By Dick Thackston
Its a buyer’s market – true – but what does that mean to you if you’re a home buyer? Are you looking to get “a great deal” and tell all your friends that you bought a house from a bank for $20,000 or are you looking to buy a home that you can live in and build equity and “have a life” over a reasonable period of time? Do you have the temperament of or for being an investor or do you not have the willingness or ability to take risks and experience losses? These are all REALLY, Really important questions you need to be able to answer if you thinking you want to play in this market.
First let’s consider what’s a good deal. Certainly you can buy a house for under $50,000. Many properties are being sold for small fractions of what they last sold for or were mortgaged for at the top of the market. DO NOT BE CONFUSED ABOUT WHAT THIS MEANS! These homes are in poor condition; most were not really qualified for the mortgages they had based upon condition but one of the characteristics of the B & C lending market of a few years ago was that they did not require homes to be up to speed. The loans were made on the hope that the borrowers would fix them up or that the housing market would inflate further or more likely both.
To buy these homes now for the most part you need lots of cash: cash to buy them and cash to renovate them. You also need to know that you may be years from getting your cash back. Normally lenders will require that your ownership and repairs be “seasoned” for at least a year before they will allow a new loan. Also, you will need to know that just because you want to make certain repairs that will “make it yours” it does not mean that you will be adding significant or any value in today’s real estate market. Roof’s, septic systems, electrical work, plumbing are all things that are expected by most home buyers to be in fair or better condition when purchasing home so you don’t get extra credit for those.
What if you miscalculate on your repairs? You eat the loss. That’s why these are called investor specials you and can win or loose. I work with several teams of investors who take on these projects. They are well capitalized and they have a plan for doing the work, they have studied each property sixteen ways from Sunday and if doesn’t look like it will work exactly as they have calculated they don’t do the deal. If your plan is to buy and work on it, will you really be prepared to live in a construction site for the next three to five years? The work always takes more time and money than the average buyer expects – even in normal times – and these are not normal times – and what typically happens is that people get bored or overwhelmed and the sell at or slightly above their costs and move on because home prices have inflated. There is no expectation that home prices will be inflating anytime soon. Most experts plan on housing to stay about where it is right now for at least another three or four years. It may get worse first.

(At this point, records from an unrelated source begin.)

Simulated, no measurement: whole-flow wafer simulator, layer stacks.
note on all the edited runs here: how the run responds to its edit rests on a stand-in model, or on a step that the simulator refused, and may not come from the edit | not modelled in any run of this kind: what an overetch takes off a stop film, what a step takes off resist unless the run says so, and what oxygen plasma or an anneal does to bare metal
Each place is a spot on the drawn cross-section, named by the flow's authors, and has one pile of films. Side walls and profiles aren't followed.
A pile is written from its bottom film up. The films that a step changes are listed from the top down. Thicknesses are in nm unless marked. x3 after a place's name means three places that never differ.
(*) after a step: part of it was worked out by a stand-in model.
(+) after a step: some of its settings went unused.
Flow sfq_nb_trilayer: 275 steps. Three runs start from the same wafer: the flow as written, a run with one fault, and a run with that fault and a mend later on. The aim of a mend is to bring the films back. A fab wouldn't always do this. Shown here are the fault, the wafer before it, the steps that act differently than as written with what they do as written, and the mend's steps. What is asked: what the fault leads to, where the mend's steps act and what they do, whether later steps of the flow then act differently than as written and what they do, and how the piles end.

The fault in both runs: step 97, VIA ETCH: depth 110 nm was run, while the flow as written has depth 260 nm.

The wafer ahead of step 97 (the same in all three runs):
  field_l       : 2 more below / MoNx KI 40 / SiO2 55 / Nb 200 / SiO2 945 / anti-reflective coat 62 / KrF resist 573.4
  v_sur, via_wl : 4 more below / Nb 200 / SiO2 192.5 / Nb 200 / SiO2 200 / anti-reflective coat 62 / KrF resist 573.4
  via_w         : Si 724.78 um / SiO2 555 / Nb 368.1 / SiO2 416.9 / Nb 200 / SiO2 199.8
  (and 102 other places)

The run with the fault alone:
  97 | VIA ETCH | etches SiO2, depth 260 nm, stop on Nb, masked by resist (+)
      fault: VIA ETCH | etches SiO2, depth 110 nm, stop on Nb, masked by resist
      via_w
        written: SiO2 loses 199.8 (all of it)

Buying the house you want may prove to be a paradox. The value of well maintained homes has not declined as much as the averages would lead you to believe. Why, you may ask, is this? Simple if people who bought their homes in the last ten years, for all the right reasons, still have their jobs, still like their neighbors aren’t dead or getting a divorce why would they sell in this market? They don’t. Remember that in our area,Central New England, unemployment is some of the lowest in the entire country – generally under 5%.
When you hear about the million houses projected to be going to foreclosure over the next year that sounds like a big number, but remember that home sales in this country have regularly topped 5 million in the last generation, so while the number of foreclosures is huge relative to all the homes that exist in this country that are privately owned, it’s a relatively small number. The truth here is that as a country we never expected to have any significant number of homes go to foreclosure.
What does that mean for you as a home buyer in this market? It means that if you want a home now you can get a good value but you need to know who you are how, much you want to spend, and how long you want to stay in a home before you think you might need to or want to sell. Prudence is certainly important and the most important aspects of buying a home in today’s world are that you plan on using it as a house not a piggy bank and know that it’s a place to live for three or more years, maybe the rest of your life, maybe a decade, maybe till the kids are out of school. You won’t make $10,000 trouble free dollars by painting the bedrooms neutral colors and selling the house in a year.